Re: UTF-8N?

From: Peter_Constable@sil.org
Date: Wed Jun 21 2000 - 11:32:53 EDT

Next message: Doug Ewell: "Re: How to distinguish UTF-8 from Latin-* ?"
Previous message: Daniel Biddle: "Re: How to distinguish UTF-8 from Latin-* ?"
Maybe in reply to: Masahiko Maedera: "UTF-8N?"
Next in thread: John Cowan: "Re: UTF-8N?"
Messages sorted by: [ date ] [ thread ] [ subject ] [ author ] [ attachment ]
Mail actions: [ respond to this message ] [ mail a new topic ]

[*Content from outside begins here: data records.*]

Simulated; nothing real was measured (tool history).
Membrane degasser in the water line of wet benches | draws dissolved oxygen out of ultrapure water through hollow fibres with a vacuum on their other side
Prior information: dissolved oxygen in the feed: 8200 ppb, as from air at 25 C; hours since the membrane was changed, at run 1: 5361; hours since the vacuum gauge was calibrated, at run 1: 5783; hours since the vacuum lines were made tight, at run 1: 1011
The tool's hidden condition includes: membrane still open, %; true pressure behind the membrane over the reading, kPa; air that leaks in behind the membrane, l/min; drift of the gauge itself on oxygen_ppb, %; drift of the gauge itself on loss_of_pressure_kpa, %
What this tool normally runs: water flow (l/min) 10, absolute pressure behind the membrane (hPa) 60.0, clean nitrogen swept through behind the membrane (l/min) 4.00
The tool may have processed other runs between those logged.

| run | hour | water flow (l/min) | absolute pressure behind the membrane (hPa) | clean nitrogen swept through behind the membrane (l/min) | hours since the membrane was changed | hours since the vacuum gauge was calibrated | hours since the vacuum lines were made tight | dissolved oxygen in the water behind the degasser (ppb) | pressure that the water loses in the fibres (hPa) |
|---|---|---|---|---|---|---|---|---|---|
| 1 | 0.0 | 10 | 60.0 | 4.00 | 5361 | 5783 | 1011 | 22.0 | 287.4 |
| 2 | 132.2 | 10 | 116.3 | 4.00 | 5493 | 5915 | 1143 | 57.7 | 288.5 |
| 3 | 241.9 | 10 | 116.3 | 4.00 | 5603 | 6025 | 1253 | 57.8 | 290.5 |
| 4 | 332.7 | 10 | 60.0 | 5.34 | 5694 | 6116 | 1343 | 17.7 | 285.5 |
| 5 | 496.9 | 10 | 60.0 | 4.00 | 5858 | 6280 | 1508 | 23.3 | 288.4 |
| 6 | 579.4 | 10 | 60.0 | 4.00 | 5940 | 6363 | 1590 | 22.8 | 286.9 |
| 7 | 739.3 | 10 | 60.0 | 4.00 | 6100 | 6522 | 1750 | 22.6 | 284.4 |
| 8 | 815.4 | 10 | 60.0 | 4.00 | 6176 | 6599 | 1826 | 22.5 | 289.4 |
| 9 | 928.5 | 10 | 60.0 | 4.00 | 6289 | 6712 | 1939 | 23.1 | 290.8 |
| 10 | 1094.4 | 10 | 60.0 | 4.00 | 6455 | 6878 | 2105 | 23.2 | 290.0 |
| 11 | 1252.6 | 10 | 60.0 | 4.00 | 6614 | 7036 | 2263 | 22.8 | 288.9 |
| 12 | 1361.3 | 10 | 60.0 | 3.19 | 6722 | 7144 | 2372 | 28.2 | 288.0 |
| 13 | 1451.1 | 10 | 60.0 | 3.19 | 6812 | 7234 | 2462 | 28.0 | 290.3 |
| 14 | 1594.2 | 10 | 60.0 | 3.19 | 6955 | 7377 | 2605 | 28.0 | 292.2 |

On 06/20/2000 08:20:53 PM <dewell@compuserve.com> wrote:

[snip]

>It may be useful shorthand to define the term "UTF-8N" to refer to UTF-8
text
>that does not begin with a BOM, and reserve the term "UTF-8" for text that

>*does* begin with a BOM,

"UTF-8" currently does not, and so should not, be used to indicate the
definite presence of a BOM.

>but the fact is that both are really UTF-8, and people
>will use the term "UTF-8" to refer to both.

And rightly so.

> Adding (let alone registering) a
>new charset name to express this relatively minor difference will make it
look
>(as it does to Juliusz) like there are more Unicode encoding forms than
there
>really are.

We don't want distinct encoding schemes (schemes, I think, not forms) for
the UTF-8 encoding form that are distinguished by the presence or the
absence of a BOM. Presence or absence of a BOM doesn't constitute a
difference in encoding scheme for UTF-8, or even for UTF-16, for that
matter, because it is something separate from the character stream itself.
UTF-8 files both with and without a BOM serialize the character
representations into bytes (octets) in exactly the same way. That's the
basis for distinguishing between encoding schemes, and since there isn't a
difference, there is only one encoding scheme involved in both cases.

Peter Constable

Next message: Doug Ewell: "Re: How to distinguish UTF-8 from Latin-* ?"
Previous message: Daniel Biddle: "Re: How to distinguish UTF-8 from Latin-* ?"
Maybe in reply to: Masahiko Maedera: "UTF-8N?"
Next in thread: John Cowan: "Re: UTF-8N?"
Messages sorted by: [ date ] [ thread ] [ subject ] [ author ] [ attachment ]
Mail actions: [ respond to this message ] [ mail a new topic ]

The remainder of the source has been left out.